By Mehdi Khan
With the overthrow of the dictatorship in Tunisia (and soon to be Egypt), the world is in apprehension as to who will take the reins of leadership. But in such a volatile part of the world, it is only natural for conflicts of interest, and only time will tell which group will come out on top. With Egypt being so close to the state of Israel, the Israeli government is watching the situation unfold very closely, meeting every few hours to discuss the situation. Meanwhile, Israeli embassy staff have been evacuated from Egypt amidst the turmoil.

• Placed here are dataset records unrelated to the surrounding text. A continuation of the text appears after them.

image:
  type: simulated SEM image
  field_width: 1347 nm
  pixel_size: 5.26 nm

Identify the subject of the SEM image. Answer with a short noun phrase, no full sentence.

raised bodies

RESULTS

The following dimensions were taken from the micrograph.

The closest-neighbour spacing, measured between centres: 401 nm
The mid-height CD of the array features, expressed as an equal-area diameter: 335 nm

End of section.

Mubarak has historically been instrumental in pushing the Israeli agenda on his nation, playing a major role in supporting the humanitarian blockade of Gaza through the closing of the Rafah Border Crossing and through the construction of a steel wall along the Gaza-Egyptian border in order to stifle Palestinian smuggling tunnels. Due to Mubarak’s loyalty towards Israel and the United States, Vice President Joe Biden has come out against the pro-democracy movement saying to PBS Jim Lehrer that “Mubarak has been an ally of ours in a number of things. And he’s been very responsible on, relative to geopolitical interest in the region, the Middle East peace efforts; the actions Egypt has taken relative to normalizing relationship with – with Israel. … I would not refer to him as a dictator”. Moreover, rather than supporting the will of the people for democracy he has said that “the time has come for President Mubarak to begin to move in the direction that – to be more responsive to some… of the needs of the people out there.”
Recent Wikileaks revelations as reported by The Telegraph (see: Egypt protests: America’s secret backing for rebel leaders behind uprising dated January 29, 2011) and the Russia Today television network state that as far back as 2007 the United States was hosting key opposition leaders and pro-democracy activists from Egypt ain New York. This clearly shows that despite giving billions in military and economic aid to Hosni Mubarak’s regime, the United States did not keep all its eggs in one basket; knowing that the end of the 30 year dictatorship was inevitable. By not relying solely on Mubarak, the US and Israel have prepared for a new government that will still maintain Israeli interests in the region.
So the question remains, when the smoke clears what is the fate for Egypt’s leadership? If Mubarak does concede power and a national unity government is formed, many are eyeing Mohamed ElBaradei—the former Director General of the IAEA for this role. In his tenure as Director General, he maintained the status quo by pushing the US agenda on Iran while ignoring the secret nuclear program of Israel. He has had a close relationship with the West historically –he was an adjunct Professor at NYU School of Law, he is a part of the American Society of International Law, and like Mubarak’s son Gamal, his daughter also lives in London. A government under Elbaradei will in all likelihood maintain the status quo vis-à-vis Israel (just as it was when he was IAEA Director General) but introduce more reforms domestically.
Although there are definitely foreign interests at play in the Egyptian uprising, it is still a revolution of the people. The north African revolt has made one thing clear: dictatorships are not immutable. They are governments made by human beings that can be toppled if the masses stand together to demand their rights. The pangs of revolution may come once again to this volatile region if justice fails to be established. After being subdued for half a century under dictatorships, the people have finally woken from their slumber to demand their rights.